Hardwood Flooring
Hardwood Flooring

To salvage or not to salvage that is the question!

One of the latest rages in hardwood flooring materials is to use salvaged flooring materials. As you know we are all fans of the motto “reduce, reuse, recycle”. The word reuse is in play with salvaged materials and there are some things to consider when you reuse material that was already an existing floor.

Most hardwood floors have approximately 6-10 sandings available depending on the type of material and the aggressiveness of the sanding. Less dense hardwood floors such as old growth fir may be closer to six available sandings whereas a more dense material such as Brazilian cherry may be able to be sanded up to 10 times.

Keep in mind that every wood floor is connected to a subfloor, which is connected to the foundation of a home. While homes settle and shift over the years the hardwood floor follows suit. After a few sandings and a number of years your wood floors may be sanded to a thinner dimension in a hallway than in a bedroom, etc…

The salvaging process that we speak of is the removal and reassembly of an existing wood floor into a new area or home. When you remove and reassemble a floor that has been sanded multiple times, the true variances that are exascerbated by the settling process will be even greater. In reality when you reassemble a salvaged wood floor, there is an extreme amount of what we refer to as “over/under wood”. This greater amount of variance requires a greater amount of sanding in order to achieve a flat wood floor.

So what does all of this mean? If you install a salvaged wood floor in your home the consequences are good for the environment and possibly bad because you will need to pay more for the floor to be sanded because there is more effort to remove the necessary material to achieve a flat floor. A second consequence of the additional sanding efforts is that your floor will be closer to the end of its lifespan. This is especially important because with all of the interest in people requesting salvaged wood floors these days, after sanding I am seeing floors that literally have no more sandings available because there is virtually a paper thin wear layer remaining.
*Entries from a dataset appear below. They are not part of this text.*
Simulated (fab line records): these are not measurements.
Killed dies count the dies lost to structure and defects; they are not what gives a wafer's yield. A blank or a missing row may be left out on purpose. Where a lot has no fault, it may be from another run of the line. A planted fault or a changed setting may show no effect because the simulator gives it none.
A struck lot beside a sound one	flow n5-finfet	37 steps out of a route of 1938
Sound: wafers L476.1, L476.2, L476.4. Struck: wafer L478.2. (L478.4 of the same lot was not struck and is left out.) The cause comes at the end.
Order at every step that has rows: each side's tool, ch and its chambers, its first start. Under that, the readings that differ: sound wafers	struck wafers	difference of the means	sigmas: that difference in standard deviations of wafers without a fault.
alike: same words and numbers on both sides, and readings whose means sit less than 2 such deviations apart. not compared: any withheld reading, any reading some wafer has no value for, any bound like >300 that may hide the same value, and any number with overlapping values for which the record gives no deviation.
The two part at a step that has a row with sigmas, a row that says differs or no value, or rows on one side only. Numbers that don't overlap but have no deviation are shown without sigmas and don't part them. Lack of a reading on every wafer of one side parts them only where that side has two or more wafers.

It is most important for me as an ethical wood flooring professional to advise you that salvaged wood floors have a lesser value for the life cycle of your project because of the greater reduction in wear layer. If you choose to use salvaged flooring, then I have two suggestions. The first suggestion is to either remill the flooring material or have flooring milled from dimensional lumber. The other suggestion is that if you choose to reuse salvaged flooring material without doing a remilling that you adhere to a very strict maintenance schedule of recoating the finish on your floor. This will greatly prolong the life of the wear layer of your floor and add more value to your efforts.